Apple shares ended in the green Thursday and are poised to open a little higher later in the US Friday, as its earnings release reported record revenues for the tech innovator. Investors also seem to like the potential plans Apple could enact as it said it intends to reduce down its cash pile.
Apple shares closed 0.21% higher at $167.78, in the US Friday. In after-hours trading activity, Apple shares are currently 0.66% higher.
Record revenues for Apple
Apple’s revenue for the final three months of 2017 – it’s first fiscal quarter – hit $88.3 billion, an 13% increase from the same period a year earlier and the highest on record. The tech giant also announced earnings per share grew 16% to $3.89, another all-time high.
International Apple product sales made up some 65% of total sales for the business.
“We’re thrilled to report the biggest quarter in Apple’s history, with broad-based growth that included the highest revenue ever from a new iPhone line-up,” said Apple’s CEO Tim Cook in the earnings press release.
“iPhone X surpassed our expectations and has been our top-selling iPhone every week since it shipped in November,” Cook added.
However, while iPhoneX sales may have surpassed Apple’s expectations, it missed anlaysts’. Apple reported 77.3 million iPhones were sold in its first quarter ending December 2017. That was lower than most analysts had anticipated.
Apple’s outlook interests
Apple’s outlook was initially considered cautious – the global tech firm said it expects revenue growth of between 13-17% in the current quarter end March. That would give revenues of between $60-$62 billion, which is below many analyst’s outlook.

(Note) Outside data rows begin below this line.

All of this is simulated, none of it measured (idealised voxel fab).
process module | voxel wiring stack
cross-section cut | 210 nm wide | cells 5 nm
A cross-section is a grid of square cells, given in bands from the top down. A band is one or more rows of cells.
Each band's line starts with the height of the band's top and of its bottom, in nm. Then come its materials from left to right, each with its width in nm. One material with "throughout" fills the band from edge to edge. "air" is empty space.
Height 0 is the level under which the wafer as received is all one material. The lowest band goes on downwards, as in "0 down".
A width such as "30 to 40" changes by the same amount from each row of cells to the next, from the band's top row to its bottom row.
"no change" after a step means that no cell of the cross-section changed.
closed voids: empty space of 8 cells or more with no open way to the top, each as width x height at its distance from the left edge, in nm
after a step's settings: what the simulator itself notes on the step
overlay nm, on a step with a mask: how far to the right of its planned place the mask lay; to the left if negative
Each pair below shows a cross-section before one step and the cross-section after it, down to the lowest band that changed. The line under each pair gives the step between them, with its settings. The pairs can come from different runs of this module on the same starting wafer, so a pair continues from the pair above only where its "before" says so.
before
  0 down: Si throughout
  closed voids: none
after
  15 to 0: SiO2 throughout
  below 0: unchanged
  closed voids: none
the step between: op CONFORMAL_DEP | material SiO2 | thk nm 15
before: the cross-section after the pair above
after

However, Apple also said it plans to reduce its cash balance to “approximately zero”. That suggests that aside from potential increased dividend payments and possible share buy-backs, the company could be on the look out for some significant acquisitions.
In post release earnings call, an FT.com report show that Apple’s CFO said all of Apple’s $163 billion net cash holdings “will be deployed for capital allocation.” He added that could include a mixture of buybacks, dividends and M&A activity.